Of all the English-language books to be written on the tragic 2011 Tohoku earthquake and tsunami, Richard Lloyd Parry‘s Ghosts of the Tsunami is unquestionably one of the best. Not that one can really compare works on the topic. The magnitude 9 earthquake which struck the Pacific coast off Japan on 11 March 2011 generated a tsunami of record proportions that struck the Tohoku coast less than an hour later. The triple disaster (meltdowns at three nuclear power plants were also triggered) resulted in over 18,000 deaths.
The outpouring of literature and creative productions of all sorts in the wake of these tragic events have generated a vast number of incredibly powerful and important works. Yet when it comes to English-language literature on the tragedy, Parry’s Ghosts of the Tsunami achieves unparalleled heights of power and poignancy.
It offers a uniquely riveting telling of the tragedy, which retains respect for its subject matter without sacrificing precision or focus. The result, which lies somewhere between reportage and investigative reporting, easily ranks as one of the best accomplishments of journalistic narrative this century. The level of detail is astonishing, and clearly the product of tremendous in-depth interviewing. Parry is able to offer minute-by-minute accounts, fleshed out from multiple perspectives (he also gives credit to Japanese reporter Masaki Ikegami, who conducted considerable investigative reporting on which Parry came to rely).
At the centre of this particular story is the tragedy of Okawa Elementary School, a school in Ishinomaki, Miyagi Prefecture, where 74 schoolchildren, along with almost all of their teachers, were killed by the tsunami. In several respects, the tragedy at Okawa is no different from the manifold tragedies visited elsewhere along the Tohoku coast, and Parry offers this broader perspective as well, drawing on multiple survivor stories to help the reader form a broad understanding of the devastation wrought by the tsunami. Yet the Okawa tragedy was also unique in that it was the only school where almost the entire student population was lost to the tsunami.

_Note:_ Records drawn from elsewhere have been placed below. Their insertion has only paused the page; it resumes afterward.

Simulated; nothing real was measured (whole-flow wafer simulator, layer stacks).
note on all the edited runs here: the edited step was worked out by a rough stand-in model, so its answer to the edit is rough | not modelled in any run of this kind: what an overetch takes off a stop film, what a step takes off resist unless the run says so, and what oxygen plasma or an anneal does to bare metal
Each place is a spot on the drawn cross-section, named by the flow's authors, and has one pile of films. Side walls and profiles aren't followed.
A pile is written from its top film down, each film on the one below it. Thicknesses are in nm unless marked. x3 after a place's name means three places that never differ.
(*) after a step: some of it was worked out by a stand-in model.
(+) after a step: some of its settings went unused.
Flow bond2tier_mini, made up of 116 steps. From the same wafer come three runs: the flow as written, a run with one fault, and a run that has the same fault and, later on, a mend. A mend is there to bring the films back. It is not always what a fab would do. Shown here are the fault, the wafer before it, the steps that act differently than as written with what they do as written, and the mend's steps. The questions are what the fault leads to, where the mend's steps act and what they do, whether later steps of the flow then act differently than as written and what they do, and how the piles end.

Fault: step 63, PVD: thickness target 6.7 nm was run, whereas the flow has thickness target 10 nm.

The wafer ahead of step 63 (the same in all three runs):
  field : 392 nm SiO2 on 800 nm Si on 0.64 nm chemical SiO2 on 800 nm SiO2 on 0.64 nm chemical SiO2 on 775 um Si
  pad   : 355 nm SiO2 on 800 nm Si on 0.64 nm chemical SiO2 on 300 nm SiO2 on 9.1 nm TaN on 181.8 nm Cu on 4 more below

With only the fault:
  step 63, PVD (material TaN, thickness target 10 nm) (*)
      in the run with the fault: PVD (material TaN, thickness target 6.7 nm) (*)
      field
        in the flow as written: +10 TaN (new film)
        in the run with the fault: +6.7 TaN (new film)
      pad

Moreover, it was a loss that could have been averted. The teachers dithered and couldn’t decide what to do following the initial earthquake; they’d had plenty of time to evacuate and reach higher ground, yet failed to do so. A few students were rescued by parents who whisked them away while the teachers dithered and debated; a small number survived the wave when it arrived. But the overwhelming majority did not. Parry investigates what happened at this school, and follows the quest of the bereaved parents both to find the remains of their drowned children, and then later to hold the school board and city to account, to find out what went wrong and seek justice in the courts. It’s a riveting, page-turning tale, yet also a poignant and tragic one.
It’s the sort of story that’s only possible to write with time and distance. The survivors he interviews have clearly had time to sift through events in their memories and psyches; have had time to come to terms with what has happened and to decide they want their tales told. It doesn’t mean their sense of pain, loss and anguish is any diminished, but there is a dogged recognition of the value of sharing their story with an earnest and sympathetic journalist, the sort of recognition which only becomes possible with the vantage of time.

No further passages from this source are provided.